-Caveat Lector-

This article can be found on the web at
http://www.thenation.com/doc.mhtml?i=20030303&s=wilson

Republic or Empire?
by JOSEPH WILSON

[from the March 3, 2003 issue]

As the senior American diplomat in Baghdad during Desert Shield, I
advocated a muscular US response to Saddam's brutal annexation of Kuwait in
flagrant violation of the United Nations charter. Only the credible threat
of force could hope to reverse his invasion. Our in-your-face strategy
secured the release of the 150 American "human shields"--hostages--but
ultimately it took war to drive Iraq from Kuwait. I was disconsolate at the
failure of diplomacy, but Desert Storm was necessitated by Saddam's
intransigence, it was sanctioned by the UN and it was conducted with a
broad international military coalition. The goal was explicit and focused;
war was the last resort.

The upcoming military operation also has one objective, though different
from the several offered by the Bush Administration. This war is not about
weapons of mass destruction. The intrusive inspections are disrupting
Saddam's programs, as even the Administration has acknowledged. Nor is it
about terrorism. Virtually all agree war will spawn more terrorism, not
less. It is not even about liberation of an oppressed people. Killing
innocent Iraqi civilians in a full frontal assault is hardly the only or
best way to liberate a people. The underlying objective of this war is the
imposition of a Pax Americana on the region and installation of vassal
regimes that will control restive populations.
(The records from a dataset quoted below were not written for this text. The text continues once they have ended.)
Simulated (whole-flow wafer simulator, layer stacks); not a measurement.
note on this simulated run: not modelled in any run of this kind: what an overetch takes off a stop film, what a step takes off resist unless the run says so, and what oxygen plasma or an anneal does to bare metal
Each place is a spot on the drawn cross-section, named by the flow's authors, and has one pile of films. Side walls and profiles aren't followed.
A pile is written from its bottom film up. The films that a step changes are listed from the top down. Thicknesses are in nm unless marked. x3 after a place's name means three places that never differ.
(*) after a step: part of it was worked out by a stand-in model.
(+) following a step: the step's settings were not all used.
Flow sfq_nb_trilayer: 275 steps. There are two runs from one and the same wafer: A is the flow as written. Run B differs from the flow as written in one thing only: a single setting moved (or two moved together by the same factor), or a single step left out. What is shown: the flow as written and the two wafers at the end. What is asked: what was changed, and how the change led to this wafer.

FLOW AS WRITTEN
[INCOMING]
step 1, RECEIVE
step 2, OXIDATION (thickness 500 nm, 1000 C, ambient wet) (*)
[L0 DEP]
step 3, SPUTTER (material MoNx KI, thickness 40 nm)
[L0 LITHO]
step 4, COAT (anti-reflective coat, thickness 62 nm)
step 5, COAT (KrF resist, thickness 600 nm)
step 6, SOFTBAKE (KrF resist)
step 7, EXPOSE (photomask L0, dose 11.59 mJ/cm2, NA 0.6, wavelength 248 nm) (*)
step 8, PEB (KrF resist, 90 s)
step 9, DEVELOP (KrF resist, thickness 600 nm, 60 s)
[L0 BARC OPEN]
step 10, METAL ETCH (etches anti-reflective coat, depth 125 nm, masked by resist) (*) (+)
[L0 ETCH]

Without the firing of a single cruise missile, the Administration has
already established a massive footprint in the Gulf and Southwest Asia from
which to project power. US generals, admirals and diplomats have
crisscrossed the region like modern-day proconsuls, cajoling fragile
governments to permit American access and operations from their
territories.

Bases have been established as stepping stones to Afghanistan and Iraq, but
also as tripwires in countries that fear their neighbors. Northern Kuwait
has been ceded to American forces and a significant military presence
established in Bahrain, Saudi Arabia, Qatar, the United Arab Emirates and
Oman. The over-the-horizon posture of a decade ago has given way to boots
on the ground and forward command headquarters. Nations in the region,
having contracted with the United States for their security umbrella, will
now listen when Washington tells them to tailor policies and curb
anti-Western dissent. Hegemony in the Arab nations of the Gulf has been
achieved.

Meanwhile, Saddam might well squirm, but even without an invasion, he's
finished. He is surrounded, foreigners are swarming through his palaces,
and as Colin Powell so compellingly showed at the UN, we are watching and
we are listening. International will to disarm Iraq will not wane as it did
in the 1990s, for the simple reason that George W. Bush keeps challenging
the organization to remain relevant by keeping pressure on Saddam. Nations
that worry that, as John le Carré puts it, "America has entered one of its
periods of historical madness" will not want to jettison the one
institution that, absent a competing military power, might constrain US
ambition.

Then what's the point of this new American imperialism? The
neoconservatives with a stranglehold on the foreign policy of the
Republican Party, a party that traditionally eschewed foreign military
adventures, want to go beyond expanding US global influence to force
revolutionary change on the region. American pre-eminence in the Gulf is
necessary but not sufficient for the hawks. Nothing short of conquest,
occupation and imposition of handpicked leaders on a vanquished population
will suffice. Iraq is the linchpin for this broader assault on the region.
The new imperialists will not rest until governments that ape our worldview
are implanted throughout the region, a breathtakingly ambitious
undertaking, smacking of hubris in the extreme. Arabs who complain about
American-supported antidemocratic regimes today will find us in even more
direct control tomorrow. The leader of the future in the Arab world will
look a lot more like Pakistan's Pervez Musharraf than Thomas Jefferson.

There is a huge risk of overreach in this tack. The projection of influence
and power through the use of force will breed resistance in the Arab world
that will sorely test our political will and stamina. Passion for
independence is as great in the Arab world as it is elsewhere. The hawks
compare this mission to Japan and Germany after World War II. It could
easily look like Lebanon, Somalia and Northern Ireland instead.

Our global leadership will be undermined as fear gives way to resentment
and strategies to weaken our stranglehold. American businessmen already
complain about hostility when overseas, and Arabs speak openly of
boycotting American products. Foreign capital is fleeing American stocks
and bonds; the United States is no longer a friendly destination for
international investors. For a borrow-and-spend Administration, as this one
is, the effects on our economic growth will be felt for a long time to
come. Essential trust has been seriously damaged and will be difficult to
repair.

Even in the unlikely event that war does not come to pass, the would-be
imperialists have achieved much of what they sought, some of it good. It is
encouraging that the international community is looking hard at terrorism
and the proliferation of weapons of mass destruction. But the upcoming
battle for Baghdad and the lengthy occupation of Iraq will utterly
undermine any steps forward. And with the costs to our military, our
treasury and our international standing, we will be forced to learn whether
our republican roots and traditions can accommodate the Administration's
imperial ambitions. It may be a bitter lesson.